Saturday, May 24, 2008

How To Save an Accidental Mullet



A Daddy Likey Reader In Distress (or DLRID, if you prefer extremely uncatchy acronyms) just sent me the following email:

I went to get a sandwich and I came back with a mullet! It looks a little something like this:


What should I do? Should I try to rock it (ironically, of course) or should I wear those furry Russian hats for the rest of my life? What about on the beach? Should I still wear furry Russian hats then? Please advise!

Help!
Should've Known Better (Richard Marx version, of course)

So, first and foremost, you need to stop patronizing this sandwich shop immediately. God, can't a girl just get a turkey sandwich, no pickles, light on the mullet, these days?

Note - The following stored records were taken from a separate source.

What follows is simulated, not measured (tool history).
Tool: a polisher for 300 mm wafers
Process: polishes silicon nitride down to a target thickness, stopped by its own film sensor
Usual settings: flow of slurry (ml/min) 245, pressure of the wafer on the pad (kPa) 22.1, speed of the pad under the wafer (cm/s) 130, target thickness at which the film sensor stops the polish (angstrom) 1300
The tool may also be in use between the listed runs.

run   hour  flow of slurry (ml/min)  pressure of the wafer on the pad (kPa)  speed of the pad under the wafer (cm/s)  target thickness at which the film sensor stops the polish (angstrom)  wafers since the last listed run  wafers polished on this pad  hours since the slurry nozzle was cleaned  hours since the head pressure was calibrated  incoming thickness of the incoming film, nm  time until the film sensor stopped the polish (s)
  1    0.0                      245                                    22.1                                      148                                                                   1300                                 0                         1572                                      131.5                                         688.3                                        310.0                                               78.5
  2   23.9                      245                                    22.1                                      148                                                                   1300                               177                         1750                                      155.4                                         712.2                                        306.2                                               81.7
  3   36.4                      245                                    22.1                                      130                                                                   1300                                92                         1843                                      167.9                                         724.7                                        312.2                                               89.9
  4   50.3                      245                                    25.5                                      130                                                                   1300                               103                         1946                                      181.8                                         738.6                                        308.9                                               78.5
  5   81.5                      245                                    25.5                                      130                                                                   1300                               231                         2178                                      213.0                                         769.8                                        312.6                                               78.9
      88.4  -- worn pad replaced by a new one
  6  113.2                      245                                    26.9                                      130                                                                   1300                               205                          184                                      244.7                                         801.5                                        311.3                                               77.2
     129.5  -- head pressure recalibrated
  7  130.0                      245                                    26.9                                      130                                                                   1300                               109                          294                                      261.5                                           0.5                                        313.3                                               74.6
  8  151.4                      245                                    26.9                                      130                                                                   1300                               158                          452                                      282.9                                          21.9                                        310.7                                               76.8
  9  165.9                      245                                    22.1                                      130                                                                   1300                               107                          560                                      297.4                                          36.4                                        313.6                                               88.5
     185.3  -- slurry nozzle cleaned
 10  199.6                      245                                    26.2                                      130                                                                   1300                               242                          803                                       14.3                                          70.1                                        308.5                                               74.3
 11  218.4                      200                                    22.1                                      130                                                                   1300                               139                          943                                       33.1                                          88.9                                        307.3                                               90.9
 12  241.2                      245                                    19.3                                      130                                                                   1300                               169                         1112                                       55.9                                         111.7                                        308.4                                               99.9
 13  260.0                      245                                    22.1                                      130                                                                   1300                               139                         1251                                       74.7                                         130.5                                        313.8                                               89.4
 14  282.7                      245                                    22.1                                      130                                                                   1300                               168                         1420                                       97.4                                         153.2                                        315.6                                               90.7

Secondly, I have to admit that I'm not very well qualified to answer your question. I've had a lot of bad haircuts in my time (and a few french kisses from hairdressers), and I've never had the guts to do the universally recommended "march right back into the salon and tell them to fix it or else" thing. My strategy is more...a lot of crying. After the crying, I usually try desperately to work the bad hair into some sort of shtick--"These giant news anchor bangs are PERFECT for when I need to deliver headlines on live TV in 1986! Heh, heh. Right?"

In fact, my first instinct was to advise you to wear a cape and carry around a few floating, glowing orbs for the next month and insist you're always on your way to a Labyrinth-themed party (fun fact: at any given moment, there are 50 Labyrinth-themed parties occurring in the world).

And that is why I'm going to turn this query over to my readers.

So, what do you guys think? Has anyone out there ever done the "march back into the salon" thing and lived to tell the tale? Is anyone totally owning a mullet right now? Do you all enjoy the Russian-hat-on-the-beach imagery as much as I do? Please help your fellow reader, and, in doing so, help all the bad haircut victims of the world!